BE-SIGH-CLE.

I’m still reading The Last Jews in Baghdad, and I just came across this paragraph on page 59, which combines an interesting fact about Iraqi dialects with a highly amusing anecdote, a sort of reductio ad absurdum of linguistic prescriptivism:

Of the Jewish teachers at Madrasat Ras el-Qarya I remember Salih Afandi, who taught arithmetic and used to insist on addressing us in the colloquial Arabic Muslims spoke, unlike his colleagues who managed to make do with a strange combination of classical Arabic and the Arabic spoken by Jews. Especially pompous was a young teacher by the name of Nyazi—an uncommon name among the Jews of Iraq—who taught us English in the fourth form. I remember him telling us that the correct pronunciation of the word bicycle was to rhyme with “behind” and “besides,” the accepted pronunciation being completely wrong. He insisted on our doing it correctly and it was only some years later that I found out how nonsensical the correction was.

Comments

  1. Linguistic prescriptivism? I’m sure terrible language teaching preceded linguistic prescriptivism, and absent the Star Trek universal translator (hah!), I’m also sure it’ll outlive it.
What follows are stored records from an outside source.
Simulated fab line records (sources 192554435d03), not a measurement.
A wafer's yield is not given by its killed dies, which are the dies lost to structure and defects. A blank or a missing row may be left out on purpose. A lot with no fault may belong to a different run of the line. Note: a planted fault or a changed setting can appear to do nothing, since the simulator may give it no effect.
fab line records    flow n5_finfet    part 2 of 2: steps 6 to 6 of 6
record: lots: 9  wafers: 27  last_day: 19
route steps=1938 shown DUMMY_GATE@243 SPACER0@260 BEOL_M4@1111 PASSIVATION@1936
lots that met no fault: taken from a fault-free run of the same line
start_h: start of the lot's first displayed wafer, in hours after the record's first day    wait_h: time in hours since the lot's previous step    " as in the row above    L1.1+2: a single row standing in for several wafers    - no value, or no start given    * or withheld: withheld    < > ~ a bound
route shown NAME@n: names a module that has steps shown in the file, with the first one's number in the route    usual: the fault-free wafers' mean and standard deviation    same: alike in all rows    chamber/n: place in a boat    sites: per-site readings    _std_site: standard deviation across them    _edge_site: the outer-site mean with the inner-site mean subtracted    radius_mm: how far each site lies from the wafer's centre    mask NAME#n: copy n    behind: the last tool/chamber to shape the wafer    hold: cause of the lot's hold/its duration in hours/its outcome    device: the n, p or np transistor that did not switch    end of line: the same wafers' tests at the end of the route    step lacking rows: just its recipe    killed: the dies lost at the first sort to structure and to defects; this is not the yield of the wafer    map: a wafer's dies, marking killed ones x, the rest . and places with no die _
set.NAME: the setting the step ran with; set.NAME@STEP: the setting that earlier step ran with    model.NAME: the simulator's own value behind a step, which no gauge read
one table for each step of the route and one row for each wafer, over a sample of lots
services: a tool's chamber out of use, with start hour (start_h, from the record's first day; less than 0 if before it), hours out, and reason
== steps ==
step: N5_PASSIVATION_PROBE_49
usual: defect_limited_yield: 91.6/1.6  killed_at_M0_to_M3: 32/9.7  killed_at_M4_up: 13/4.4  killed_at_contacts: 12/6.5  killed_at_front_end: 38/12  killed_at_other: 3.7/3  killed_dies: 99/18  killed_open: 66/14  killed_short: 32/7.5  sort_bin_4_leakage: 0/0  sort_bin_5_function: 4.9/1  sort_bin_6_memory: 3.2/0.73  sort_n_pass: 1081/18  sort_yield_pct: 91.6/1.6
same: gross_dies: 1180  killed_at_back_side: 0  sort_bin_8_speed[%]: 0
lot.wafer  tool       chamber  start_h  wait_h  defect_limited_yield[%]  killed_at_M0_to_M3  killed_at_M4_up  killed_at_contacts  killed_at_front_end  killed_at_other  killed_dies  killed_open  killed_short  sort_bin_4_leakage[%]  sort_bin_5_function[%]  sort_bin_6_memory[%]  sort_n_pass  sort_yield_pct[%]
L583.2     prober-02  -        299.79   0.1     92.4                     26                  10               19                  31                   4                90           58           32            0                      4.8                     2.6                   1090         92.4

  2. I presume he meant [bi’saikl,] rhyming (richly) with “recycle”. In order to actually make “bicycle” rhyme with “behind”; it would have to be pronounced something like [bi’saind] or [bisa’klaind], and similarly for “besides”.
    Does this tell us something about Arabic rhyme?

  3. I think it just tells us that, like many people, the author has only a fuzzy idea of what “rhyme” means. I don’t think Arabic rhymes rely solely on vowel assonance.

  4. I at first imagined the final ‘e’ in your phonetic rendering to be pronounced, as in Emily Howard’s “testiclés”

  5. Does Arabic have a real concept of rhymes? It’s a concept mostly foreign to Hebrew, and I’ve always ascribed this lack to the root-and-pattern nature of Hebrew word construction (which Arabic shares).

  6. I’ve got no problem with linguistic prescriptivism when it makes sense, but when it comes from a non-native speaker with his own ideas and misconceptions, it’s a formula for disaster.

  7. Gee, I can’t figure out how to say bicycle the way the teacher prescribes at all..
    But the book sounds great. After I read the previous posts about Out of Egypt, I ordered the book (how did I miss this?) and just love it. Wonderful prose! So yet another book to order!
    Thanks.

  8. I can’t figure out how to say bicycle the way the teacher prescribes at all.
    I’m reasonably sure he meant it should start /bi-‘sai-/ (like besides), thus /bi-‘sai-kl/ (which is what I was trying to indicate with my post title).

  9. Would you anti-prescriptionists accept with the usage I saw on a local church this morning;
    “We fellowship with Ichthus”
    It makes my skin crawl …
    (FYI: Ichthus being a Christian organisation here in the UK, with links abroad).

  10. Sorry, it should have said …agree with the usage …

  11. “Does Arabic have a real concept of rhymes?”
    Most definitely. Offhand, it’s hard to think of a non-rhyming poem in Arabic before the 20th century; and even prose is occasionally rhymed. Rhyming titles are particularly popular: Masaalik al-‘Abṣaar fii Mamaalik al-‘Amṣaar; Nuzhat al-Mushtaaq fī Ikhtiraaq il-‘Aafaaq; Nafaḥ aṭ-Ṭiib fii Ghuṣni ‘Andalus ir-Raṭiib…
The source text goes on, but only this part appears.